- The Good: Great overview of the rise and fall of the American book store
- The Bad: Little to no discussion of second-hand books, or how American book stores differ from those around the world
- The Literary: A book about books!
Many of us have a love affair with books, and often with bookshops too. This history of the American bookshop begins with Benjamin Franklin’s first bookstore in Philadelphia and winds through time, discussing why we love bookshops, their diversity, and their place as havens for readers, writers, artists, eccentrics, and even political movements. With the rise of digital media and Amazon.com, bookstores struggle in our modern age.
It’s easy to write a book about books because readers are already primed and ready to like it. I picked up this book on a whim, initially unsure of whether it was a nonfiction or fiction, but the cozy warm window display on the cover drew me in. I’m not sure I even had a choice.
Books have been sold in department stores and general retailers, in coffee shops and cafes, on sidewalks, off of traveling wagons, and only very rarely are they are sold in stores dedicated solely to selling just books. Some bookshops only sell first editions or specific genres. I particularly enjoy the chapters that highlight these, including Drum and Spear, a store specializing in African American books in Washington, D.C., and Oscar Wilde, a gay bookshop that opened in 1967 and gave anyone a lifetime discount as long as they joined a “homophile organization.” Then there’s the Aryan Book Store in Los Angeles back in the 1930s, which stocked exactly the sort of books you’d expect them to.
My own relationship with bookstores started with Barnes and Noble. My teenage self loved that it was a place I could linger without buying anything more than a hot chocolate. The ceilings were too tall and the space was too open, but I loved that the store was so big and so full. Our local Barnes and Noble was bigger than the public library. I admit that experience colors my own very specific and narrow idea of the perfect bookstore in my mind — it would be like Barnes and Noble, but cozier, quieter, less well lit, with large armchairs and a couple of shop cats.
But Barnes and Noble was the enemy of small independent bookstores, that is, before Amazon. Barnes and Noble’s book-of-the-month pick was incredibly popular, so much so that publishers vied for that status, which translated into real sales. The book shop itself influences the success of books. There were many more bookstores in the North than in the South at the start of the Civil War, and the bestseller “Uncle Tom’s Cabin” was difficult to find south of the Mason-Dixon line.
What is so interesting is that the ideal image of a bookstore changes throughout history. Colonial bookstores were often also wine houses. Now, most independent bookstores look down on selling gifts but are happy to host events and community gatherings and so diversify into a place for people in order to supplement revenue.
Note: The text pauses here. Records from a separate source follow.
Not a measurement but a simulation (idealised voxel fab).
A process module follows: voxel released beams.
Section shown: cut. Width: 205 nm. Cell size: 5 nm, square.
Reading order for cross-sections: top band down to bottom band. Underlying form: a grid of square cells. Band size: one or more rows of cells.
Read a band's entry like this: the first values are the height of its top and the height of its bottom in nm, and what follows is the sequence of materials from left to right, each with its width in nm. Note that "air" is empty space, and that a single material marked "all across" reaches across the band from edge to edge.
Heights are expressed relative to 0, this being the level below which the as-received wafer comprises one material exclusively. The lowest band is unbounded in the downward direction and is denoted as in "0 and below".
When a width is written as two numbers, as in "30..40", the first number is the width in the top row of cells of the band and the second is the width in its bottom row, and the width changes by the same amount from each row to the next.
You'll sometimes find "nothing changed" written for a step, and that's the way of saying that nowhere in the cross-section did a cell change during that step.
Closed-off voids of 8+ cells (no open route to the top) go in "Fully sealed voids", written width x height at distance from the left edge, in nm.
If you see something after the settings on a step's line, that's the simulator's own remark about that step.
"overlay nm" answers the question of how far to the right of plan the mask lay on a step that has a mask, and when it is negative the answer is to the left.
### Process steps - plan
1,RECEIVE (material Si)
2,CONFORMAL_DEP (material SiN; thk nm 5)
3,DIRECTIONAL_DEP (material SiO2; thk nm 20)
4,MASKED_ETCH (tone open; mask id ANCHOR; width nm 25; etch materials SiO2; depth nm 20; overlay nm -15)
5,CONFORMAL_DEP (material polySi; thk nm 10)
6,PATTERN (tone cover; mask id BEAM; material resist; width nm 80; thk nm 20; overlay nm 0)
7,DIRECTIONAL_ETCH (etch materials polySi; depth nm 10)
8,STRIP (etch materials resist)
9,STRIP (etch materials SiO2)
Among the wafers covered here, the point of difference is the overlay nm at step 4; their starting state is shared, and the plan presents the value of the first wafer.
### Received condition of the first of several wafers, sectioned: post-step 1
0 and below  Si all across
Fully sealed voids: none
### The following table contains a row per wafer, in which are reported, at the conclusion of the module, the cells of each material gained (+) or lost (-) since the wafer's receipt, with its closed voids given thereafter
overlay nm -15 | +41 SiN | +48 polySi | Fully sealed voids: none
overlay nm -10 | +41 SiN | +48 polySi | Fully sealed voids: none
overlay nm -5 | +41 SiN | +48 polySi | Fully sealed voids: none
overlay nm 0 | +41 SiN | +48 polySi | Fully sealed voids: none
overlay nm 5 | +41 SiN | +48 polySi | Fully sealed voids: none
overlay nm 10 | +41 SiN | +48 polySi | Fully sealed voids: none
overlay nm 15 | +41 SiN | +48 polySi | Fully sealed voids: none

The author focuses on several famous bookshops, including The Strand, Chicago’s Marshall Field & Company, Gotham Book Mart, Parnassus Books, as well as a few of the lesser famous ones, including Book People here in Austin, Texas, whose public campaign for local independent book shops successfully thwarted the opening of a Borders bookstore across the street from their own storefront.
Unfortunately, there is very little discussion about second-hand bookstores, which I prefer over new books any day. And there is no mention at all of libraries, and the role they play for those of us who can’t afford a new book every week. I suppose it’s particularly American to write a book about bookshops, as they’re both sentimental and places of commerce.
Recommended if you’ve been thinking of canceling that Amazon Prime membership, and of course, if you have that one favorite local bookstore.